Kim Han-sol , nephew of North Korean head of state Kim Jong-un, dropped out of sight after meeting with CIA officers not long after the death of his father Kim Jong-nam, eldest son of the previous North Korean leader Kim Il-sung, The New Yorker reports.
According to the magazine, Adrian Hong, a member of a group of "freedom fighters" called Free Joseon allegedly responsible for the 2019 raid on the North Korean embassy in Madrid, has revealed that, shortly after Kim Jong-nam's demise, Kim Han-sol contacted him via a mutual contact to say that he, his mother and his sister, "needed to get out of Macau", where they were living at the time, "as soon as possible".
"Never met a kid with so much money. Kim Jong-nam had stashed away a lot of cash during his life," Hong remarked about the nephew.
An acquaintance of Hong, a former US marine named Chris Ahn, met Han-sol and his family at the airport in Taipei, and Hong finally contacted them to say that "a country had agreed to take in Han-sol’s family, and that he had bought three plane tickets to Schiphol Airport, outside Amsterdam".
However, Han-sol and his relations were prevented from boarding the plane by the gate agent, and soon, two men who identified themselves as CIA officers arrived and expressed their desire to speak to him.
The next morning, airport agents arrived and helped Ahn to book new tickets, though one of the aforementioned CIA people, "a Korean American named Wes," told Chris that "he would be accompanying the family on the flight."
And although a team sent by Free Joseon was waiting for Han-sol's arrival at the gate at Schiphol, he and his family "never came through the gate".
As Hong reportedly explained, Han-sol “called him to say that he had tried to exit through the gate but had been taken through a side door to a hotel in the airport”, and though the Free Joseon team went there to meet him at the lobby, he never came down to them.
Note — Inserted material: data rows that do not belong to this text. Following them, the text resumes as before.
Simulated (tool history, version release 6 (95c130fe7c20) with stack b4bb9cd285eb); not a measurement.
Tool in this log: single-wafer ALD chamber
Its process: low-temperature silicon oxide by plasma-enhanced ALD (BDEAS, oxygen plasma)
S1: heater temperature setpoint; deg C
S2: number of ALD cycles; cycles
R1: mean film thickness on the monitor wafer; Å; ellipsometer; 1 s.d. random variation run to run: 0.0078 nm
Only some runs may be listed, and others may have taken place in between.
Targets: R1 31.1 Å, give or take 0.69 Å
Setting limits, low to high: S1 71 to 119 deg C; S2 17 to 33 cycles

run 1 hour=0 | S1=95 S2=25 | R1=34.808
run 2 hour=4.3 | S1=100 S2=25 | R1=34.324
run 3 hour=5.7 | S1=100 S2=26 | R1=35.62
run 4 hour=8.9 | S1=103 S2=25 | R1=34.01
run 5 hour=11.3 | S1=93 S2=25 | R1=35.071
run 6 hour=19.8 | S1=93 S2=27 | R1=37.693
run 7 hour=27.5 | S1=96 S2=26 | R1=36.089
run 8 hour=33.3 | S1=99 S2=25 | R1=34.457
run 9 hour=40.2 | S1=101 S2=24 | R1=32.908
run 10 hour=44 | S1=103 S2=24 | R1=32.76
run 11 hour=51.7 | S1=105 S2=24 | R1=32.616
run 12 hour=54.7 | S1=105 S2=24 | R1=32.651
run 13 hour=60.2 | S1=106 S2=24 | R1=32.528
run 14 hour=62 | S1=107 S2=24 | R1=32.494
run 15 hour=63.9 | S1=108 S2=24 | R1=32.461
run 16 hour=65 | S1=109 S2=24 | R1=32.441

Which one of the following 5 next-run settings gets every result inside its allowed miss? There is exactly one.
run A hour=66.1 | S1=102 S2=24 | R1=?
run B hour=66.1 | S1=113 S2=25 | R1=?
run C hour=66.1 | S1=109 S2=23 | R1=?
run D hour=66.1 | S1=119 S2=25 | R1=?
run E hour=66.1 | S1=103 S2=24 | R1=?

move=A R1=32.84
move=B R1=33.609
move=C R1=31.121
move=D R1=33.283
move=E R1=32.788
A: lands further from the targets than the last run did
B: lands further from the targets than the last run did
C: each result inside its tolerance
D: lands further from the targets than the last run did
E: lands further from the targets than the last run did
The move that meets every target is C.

"I assume Adrian lost Han-sol to the CIA," Sue Mi Terry, a former CIA officer and a senior fellow at the Center for Strategic and International Studies, is quoted by the magazine as saying.
The weekly publication also cites "multiple sources" as saying that "the CIA took Han-sol and his family elsewhere, though it is unclear if the location is in the Netherlands or another country altogether."